In CNN’s recent Eye on the Philippines feature, it was fascinating to see the number of internet users right next to the population infographic. This is proof that access to ICT, especially the internet, is as important a statistic as any development indicator in today’s hyperconnected world.
The Internet World Stats ranked the Philippines no. 7 among Asia’s top internet countries, with 30 million online citizens to boast. But does this figure mean anything? Although 30 million sounds like a lot, it roughly translates to 29% online Filipinos out of 102 million. This is 10% less than the internet penetration rate of a low-income country like Kyrgyzstan (39%)—a paradox considering that the Philippines is a lower-middle income nation and two stages higher than Kyrgyzstan in terms of digitization.
Internet laggard the Philippines is also marred by poor connection quality. In Akamai’s State of the Internet Report for the fourth quarter of 2011, internet in the Philippines was found to be among the slowest in the Asia Pacific region, with an average speed of 1.1 Mbps. This falls below Akamai's definition of broadband – connection speeds of above 2 Mbps.
The report pointed out that “only a privileged few” (7.1%) actually enjoy broadband-speed connectivity, a stark contrast to that of neighbors like Malaysia (22%), Singapore (67%), and Thailand (70%). If Philippine ISPs do not feel the need to catch up with their Asian counterparts, they ought to improve service for their clients.
Filipino consumers feel that internet service in the country leaves much to be desired. And they are willing to shell out more money for better service quality, depending on how they use broadband and for particular circumstances, a recent survey by Ericsson’s ConsumerLab revealed. This begs the question: Aren’t consumers already paying enough for broadband? Or is slow internet caused by poor infrastructure combined with the telcos’ business practice of oversubscription?

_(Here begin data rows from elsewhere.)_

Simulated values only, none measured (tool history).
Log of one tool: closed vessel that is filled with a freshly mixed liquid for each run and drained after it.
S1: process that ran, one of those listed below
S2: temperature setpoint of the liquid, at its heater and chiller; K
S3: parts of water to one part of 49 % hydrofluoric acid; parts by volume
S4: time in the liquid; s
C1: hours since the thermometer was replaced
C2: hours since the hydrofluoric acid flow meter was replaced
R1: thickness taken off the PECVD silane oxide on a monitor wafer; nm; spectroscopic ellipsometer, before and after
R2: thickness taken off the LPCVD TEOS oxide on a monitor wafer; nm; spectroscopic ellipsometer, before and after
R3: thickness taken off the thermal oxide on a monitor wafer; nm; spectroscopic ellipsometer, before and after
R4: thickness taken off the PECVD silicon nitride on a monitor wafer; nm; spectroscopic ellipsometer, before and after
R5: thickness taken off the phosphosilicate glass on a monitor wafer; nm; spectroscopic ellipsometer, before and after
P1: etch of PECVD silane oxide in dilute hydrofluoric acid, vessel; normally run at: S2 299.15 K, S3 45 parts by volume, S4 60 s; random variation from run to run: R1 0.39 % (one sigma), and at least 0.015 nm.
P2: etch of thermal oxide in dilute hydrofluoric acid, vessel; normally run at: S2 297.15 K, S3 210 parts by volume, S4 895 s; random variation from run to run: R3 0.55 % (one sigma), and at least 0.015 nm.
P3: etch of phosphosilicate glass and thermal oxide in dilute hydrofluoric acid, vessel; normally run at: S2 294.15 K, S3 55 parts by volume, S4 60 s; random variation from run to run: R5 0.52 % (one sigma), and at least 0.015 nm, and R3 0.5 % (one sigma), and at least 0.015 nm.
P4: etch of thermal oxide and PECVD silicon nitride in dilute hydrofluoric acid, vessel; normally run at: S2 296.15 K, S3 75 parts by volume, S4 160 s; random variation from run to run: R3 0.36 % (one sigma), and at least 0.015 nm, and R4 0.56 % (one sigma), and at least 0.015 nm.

In a broader context, this top Facebook user-country (ranked 8th in the world) has sadly remained a straggler in exploiting ICT’s full potential. The latest Networked Readiness Index (NRI) ranked the Philippines at no. 86 (out of 142 countries)—its worst performance in five years, starting from no. 69 (out of 122) in 2006. The NRI’s sub-indices point to some national issues that give a clearer picture of why and how the Philippines has failed to leverage ICT to boost its competitiveness.
Under the environment subindex (quality of political and regulatory environment, as well as business and innovation environment), the Philippines scored lower than most of its Southeast Asian neighbors and even a few low-income African and Latin American nations.
This poor ranking could mean the absence of a policy framework that helps expand ICT access and allows the best possible use technology. This is not surprising given the absence of a central government agency to oversee ICT development in the country. It also suggests that doing business could be tough, with problems like excessive red tape and uncertain intellectual property protection, among others.
In terms of readiness (infrastructure and digital content, affordability, and skills), the Philippines scored better globally, but still lower than Indonesia and Thailand. This may partly explain why these countries continue to attract investments far more successfully than the Philippines.
The Philippines fell behind its Southeast Asian neighbors when it came to ICT usage. How is ICT being utilized for meaningful everyday use by individuals, business, and government? Does ICT usage end in sending an average of 1.8 billion text messages a day or immense fascination with virtual social networking? To what extent are business entities utilizing ICT? Does the government prioritize ICT? How many online government services are being offered?
If the Philippines’ internet and ICT were to ever catch up with the rest of the world, many questions need to be addressed. The answers may not come easy, but it is important to never stop asking.